Why? High rises are very expensive to build
lolno
Actually, once you go above twenty stories or so they
do become disproportionately expensive. But your garden variety six-story apartment building, naw, that's not expensive.
Anyway, it's really
really silly to say that there's nothing in between Manhattan-style density and automobile-oriented suburbs. I think that people should be able to build Manhattans if they want, but there is a whole range of options that are less dense than that but also sufficiently dense to support public transit and a vibrant urban streetscape. The break-point for when people will switch away from cars is somewhere on the order of seven to ten dwellings an acre, which is a good deal less than Manhattan. "Streetcar suburbs" are pretty great, and I suspect that the real action going forward ought to be adaptive reuse and infill in our suburbs (and more suburban parts of cities) to reach the sort of densities necessary to support transit, not the Manhattanization of current urban centers. But it's going to take a while. It took many decades of building for car culture to get us where we are now, fixing those problems ain't gonna happen overnight.

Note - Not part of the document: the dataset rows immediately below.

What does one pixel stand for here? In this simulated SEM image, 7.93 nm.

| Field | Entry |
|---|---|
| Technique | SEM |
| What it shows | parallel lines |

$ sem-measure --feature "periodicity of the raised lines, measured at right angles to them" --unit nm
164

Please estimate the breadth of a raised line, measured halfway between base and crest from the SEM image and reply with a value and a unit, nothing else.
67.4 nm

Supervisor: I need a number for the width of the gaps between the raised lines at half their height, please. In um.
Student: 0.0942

As for the OP, I do in fact live suggestions #2 and #3; no car, 1-BR for two people, no problem. I understand that not everyone has the ability to go car-free, but almost everyone can cut back, and I do certainly hope (and have reason to believe this is not a hope in vain) that, going forward, more people will
want to go car-free. #1... not so much. I will be saddled with mounds of expensive college debt until the day I die, oh well.